Guyana Resource Center
Set like a gem in the crown of South America, nestled on the North-Eastern shoulder, defying the raging Atlantic Ocean, Guyana's many waterways reflect the source of it's name "The Land of Many Waters"
Image hosting by Photobucket Image hosting by PhotobucketKaieteur Falls, the world's highest single drop waterfall (741 feet).Image hosting by Photobucket Image hosting by Photobucket
Monday, February 13, 2006
Kaieteur Park set to grab tourist dollars from World Cup fans

By Mark Ramotar

GUYANA’S part-hosting of the biggest showcase event here - Cricket World Cup 2007 - will present an ideal, multi-faceted opportunity to showcase Guyana’s national treasure and the world’s highest single-drop waterfall – the majestic Kaieteur.

Chairman of the Kaieteur National Park, Mr. Shyam Nokta, said the huge anticipated influx of tourists, foreign journalists and others to Guyana for the 2007 Cricket World Cup event is a “must be taken” and “can’t allow it to slip by” opportunity to showcase Kaieteur Falls - regarded as Guyana’s ‘crown jewel’.

Nokta noted that the hosting of the mega-event here next year will no doubt bring a tremendous surge of tourism dollars; and while there are numerous tourist sites, places and facilities to see and visit here – Kaieteur Falls is expected to feature very prominently in that overall tourism package for Guyana.

Nokta said Guyanese must show the world that they are ready to host the CWC 2007 and, at the same time, ensure that every possible opportunity is grasped to showcase the vast and extraordinary richness of the country, in terms of awe-inspiring sites and the multi-cultural customs and traditions.

One such site Nokta was making specific reference to is the majestic Kaieteur Falls – the world’s highest single drop waterfall, with a sheer drop of 741 ft.

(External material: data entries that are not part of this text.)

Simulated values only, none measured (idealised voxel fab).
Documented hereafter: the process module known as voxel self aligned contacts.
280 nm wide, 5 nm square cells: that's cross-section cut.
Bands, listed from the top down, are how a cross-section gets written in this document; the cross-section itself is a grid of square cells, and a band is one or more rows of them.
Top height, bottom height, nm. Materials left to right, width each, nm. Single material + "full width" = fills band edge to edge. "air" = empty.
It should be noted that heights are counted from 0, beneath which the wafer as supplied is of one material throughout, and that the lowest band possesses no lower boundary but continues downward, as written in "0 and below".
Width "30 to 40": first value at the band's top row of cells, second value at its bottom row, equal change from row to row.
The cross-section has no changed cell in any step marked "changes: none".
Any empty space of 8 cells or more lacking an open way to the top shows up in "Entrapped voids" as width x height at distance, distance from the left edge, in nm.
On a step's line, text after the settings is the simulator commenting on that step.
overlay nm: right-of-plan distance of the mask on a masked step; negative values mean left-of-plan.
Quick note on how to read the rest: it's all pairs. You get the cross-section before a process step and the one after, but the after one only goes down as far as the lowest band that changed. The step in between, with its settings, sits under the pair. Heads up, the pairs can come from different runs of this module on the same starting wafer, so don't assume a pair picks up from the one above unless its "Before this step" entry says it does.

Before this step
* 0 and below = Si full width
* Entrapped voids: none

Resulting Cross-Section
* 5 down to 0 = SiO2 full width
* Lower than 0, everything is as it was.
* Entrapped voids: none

“We at Kaieteur National Park and the National Parks Commission are working towards Cricket World Cup 2007 in a significant way, because we recognize that this perhaps will be one of the main showcase opportunities for Guyana and also for the Kaieteur Park… we all know that Kaieteur is our national showpiece and we expect that it will be featured in a most significant and prominent way in the run up to CWC 2007 and importantly, in the years after CWC 2007,” Nokta told this newspaper last week.

Visits to Kaieteur Falls by travel writers and tourists have inspired the most glowing superlatives deemed appropriate to capturing the indescribable beauty of a vast wall of water tumbling 741 feet down into a gorge.

Charles Barrington Brown, the British geologist who is reputed to be the first European to have seen the Kaieteur Falls in 1870, was struck by its ‘grandeur and magnitude’.

Sir T. Crossley Rayner, former Attorney General, visited the Falls in 1911 and was stunned by what he termed ‘the almost awful grandeur of the scene’ which he compared to a ‘magnificent cathedral of nature’, according to this country’s official tourist guide magazine – ‘Explore Guyana’.

Another report describes the Kaieteur Falls as ‘some gigantic savage beast of magnificent form and perfect grace’.